Rand Fishkin: Same here.
How Did You Transition from Clients to Products?
Brian Clark: Of course, clients are going to come to you at that point. Talk a little bit about growing from web design to more of a full-service SEO and marketing consulting shop.
Rand Fishkin: Yeah, it wasn't strategic in any way. It was just we were in debt and then deeper in debt, and then very, very deep in debt. We were just searching for anything that could make us any money. So when some of our clients started needing SEO, at first we were outsourcing it, then we couldn't even afford to pay our subcontractors. So we had to do it ourselves.

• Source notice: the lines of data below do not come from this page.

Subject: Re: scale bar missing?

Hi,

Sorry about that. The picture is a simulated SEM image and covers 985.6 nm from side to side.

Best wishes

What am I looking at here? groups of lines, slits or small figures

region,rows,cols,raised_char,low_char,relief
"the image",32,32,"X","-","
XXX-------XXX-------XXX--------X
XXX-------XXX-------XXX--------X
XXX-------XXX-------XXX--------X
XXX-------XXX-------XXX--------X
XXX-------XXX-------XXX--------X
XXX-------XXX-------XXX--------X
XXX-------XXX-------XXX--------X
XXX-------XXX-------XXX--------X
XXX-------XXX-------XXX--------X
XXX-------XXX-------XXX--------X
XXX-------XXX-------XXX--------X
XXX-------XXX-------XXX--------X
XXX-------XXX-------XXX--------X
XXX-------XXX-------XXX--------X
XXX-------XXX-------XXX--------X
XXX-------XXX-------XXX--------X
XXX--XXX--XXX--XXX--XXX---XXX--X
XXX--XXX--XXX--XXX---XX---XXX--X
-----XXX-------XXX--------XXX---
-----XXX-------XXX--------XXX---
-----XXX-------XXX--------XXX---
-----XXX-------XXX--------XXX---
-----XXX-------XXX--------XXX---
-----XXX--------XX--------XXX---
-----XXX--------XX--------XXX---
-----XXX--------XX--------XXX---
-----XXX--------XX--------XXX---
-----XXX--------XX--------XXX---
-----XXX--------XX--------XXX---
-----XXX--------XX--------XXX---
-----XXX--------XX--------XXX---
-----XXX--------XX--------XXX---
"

I’ll tell you those years 2002 to 2005, 2006, we really were just an amateur, didn't know what the hell we were doing, mess.
Brian Clark: You knew what you were doing as far as SEO, but managing the firm. I had that problem with my previous businesses. I was a disaster at managing.
Rand Fishkin: Yeah, let's see. I think we were mediocre at SEO in 2004. We were maybe decent at it in 2005 and we were getting good in 2006, I think, compared to some of the professionals out there today. Even Moz at its height of consulting I don't think would compare to the quality of service that you might get from a company like Distilled or Seer Interactive or Define or some of the big names in the niche of SEO who are specialists.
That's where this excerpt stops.